Naka informed me of additional parameters for the Google Web History RSS feed of which I was unaware: yr, month, and day. I may have actually seen them earlier, but their significance and how I could use them did not dawn on me until I read Naka’s comment thoroughly. There was a major problem with the first revision of my script: it would only successfully obtain about 4k or so records of history.
No matter what I did with the parameters I was using (namely num and start), the script would only download a partial history. However, with some modifications to the code, I was able to take advantage of the date parameters, and update the script to download a Google History in its entirety.
Installation and Usage
The usage is the same, with the exception of some additional new features, which are fairly easy to use (you will need Flash for it to work). To use it, drag and drop this bookmarklet to your bookmarks bar:
Please note that no private information of yours is ever transmitted/received to/from any server other than Google’s. Read the privacy info on my Google History Download script to learn more. The new download dialog box looks like this:
Be prepared to wait quite a while for your full history to download, if you want to get it all. Just to give you an idea of what to expect: I have over 40k searches and it downloaded over 135k records and the CSV was about 28MB in size. If you get sick of waiting, click the Cancel button and get what has been downloaded so far.

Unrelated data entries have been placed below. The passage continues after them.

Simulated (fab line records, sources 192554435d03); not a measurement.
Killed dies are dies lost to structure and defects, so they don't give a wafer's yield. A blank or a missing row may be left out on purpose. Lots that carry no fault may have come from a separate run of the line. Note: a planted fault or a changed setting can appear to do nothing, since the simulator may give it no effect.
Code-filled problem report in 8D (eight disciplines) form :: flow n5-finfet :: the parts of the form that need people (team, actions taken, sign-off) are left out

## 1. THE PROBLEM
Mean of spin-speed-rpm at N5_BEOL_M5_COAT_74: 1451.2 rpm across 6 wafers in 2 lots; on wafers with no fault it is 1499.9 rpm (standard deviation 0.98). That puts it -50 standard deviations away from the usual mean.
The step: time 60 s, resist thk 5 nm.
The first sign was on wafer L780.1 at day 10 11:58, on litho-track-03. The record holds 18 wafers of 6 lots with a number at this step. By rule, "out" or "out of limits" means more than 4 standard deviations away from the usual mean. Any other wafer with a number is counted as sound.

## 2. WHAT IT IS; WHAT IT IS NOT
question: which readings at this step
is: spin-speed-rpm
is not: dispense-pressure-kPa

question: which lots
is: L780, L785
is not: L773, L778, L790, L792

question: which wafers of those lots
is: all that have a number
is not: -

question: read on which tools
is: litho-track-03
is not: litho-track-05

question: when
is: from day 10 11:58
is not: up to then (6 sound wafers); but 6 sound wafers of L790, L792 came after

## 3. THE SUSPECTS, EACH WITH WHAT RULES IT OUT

Notice that a cancel button has been added, as well as a note at the bottom of the window indicating the oldest record that has been downloaded. When you cancel the download, you can download a CSV with the records completed thus far. You’ll also be given the option to resume your download:
If ever your Google prompts for a password on the RSS feed behind the scenes, a dialog will appear with instructions for logging back into your Google Web History and resuming the download:
You may see this dialog if you have your history up and are idle for a while. It does also appear sometimes when a lot of requests are made to the RSS feed (which the script does indeed do).
I’ve included a number of improvements in the new version:
- Now obtains the entire Google Web History
- Given that it may take a long time to download one’s entire history, I’ve added a cancel button
- There is also a button to resume, if the download is cancelled
- History login timeout is more gracefully handled, resuming where it left off after the user logs back into history using another browser window
- As records are being downloaded, the oldest date loaded is displayed at the bottom of the window — this helps to know how much history has been gathered as it progresses
Google Web History RSS Parameters
Here’s the full list of RSS feed parameters of which I’m now aware, including additional ones Naka mentioned:
- num: Number of records to output (1000 is the most you can get a time)
- start: The record number starting point (starting from 1) — Note, using num=1000 and incrementing the start parameter by 1000 will only get you so far (to about 4k records or so)
- month: 2-digit month
- day: 2-digit day of the month
- yr: 4-digit year
- max: Some kind of modified UNIX timestamp or something — Not particularly useful without fully understanding what it is, and it appears to have some of the same limitations as start
- st=web: Limit to web search
- st=img: Limit to image search
- st=frg: Limit to product (formerly known as Froogle) search
- st=ad: Limit to sponsored ad links
- st=vid: Limit to video search
- st=maps: Limit to map search
- st=blogs: Limit to blog search
- st=books: Limit to book search
- st=news: Limit to news search
Additional Technical Information
The new version of my script starts off by downloading the first 1000 records as it did before. However, from that point on, it loads the next 1000 records by setting the yr, month, and day parameters to the date of the 1000th entry. I did run into some odd problems with consecutive days with a lot of history.
In a few instances on days with a lot of history, the script would obtain the date of the 1000th record to load the next 1000. However, instead of starting on that day, it would start on the prior day. Then the original day would be the 1000th record again, and the script would end up in an infinite loop.
For example, when the starting date for the feed was set to July 1, 2009, the date of the 1000th record for that request was June 30, 2009. However, when the RSS feed parameters yr=2009&month=06&day=30 were used to load records starting from June 30, the RSS feed once again started with July 1. This resulted in an infinite loop, because the date of the 1000th record was June 30, 2009 and the feed parameters were being set to yr=2009&month=06&day=30 over and over again.
To avoid this infinite loop, I put in some checks for the prior date that was loaded and if it is the same as the 1000th entry, it decrements the date by a day. Unfortunately, this could potentially result in some records in the download being lost. However, this is a lot better than an infinite loop. Fortunately, the occurrence of this problem appears to be seldom. The code also checks for repeat history entries (by checking the date/time), to avoid duplicity in the results.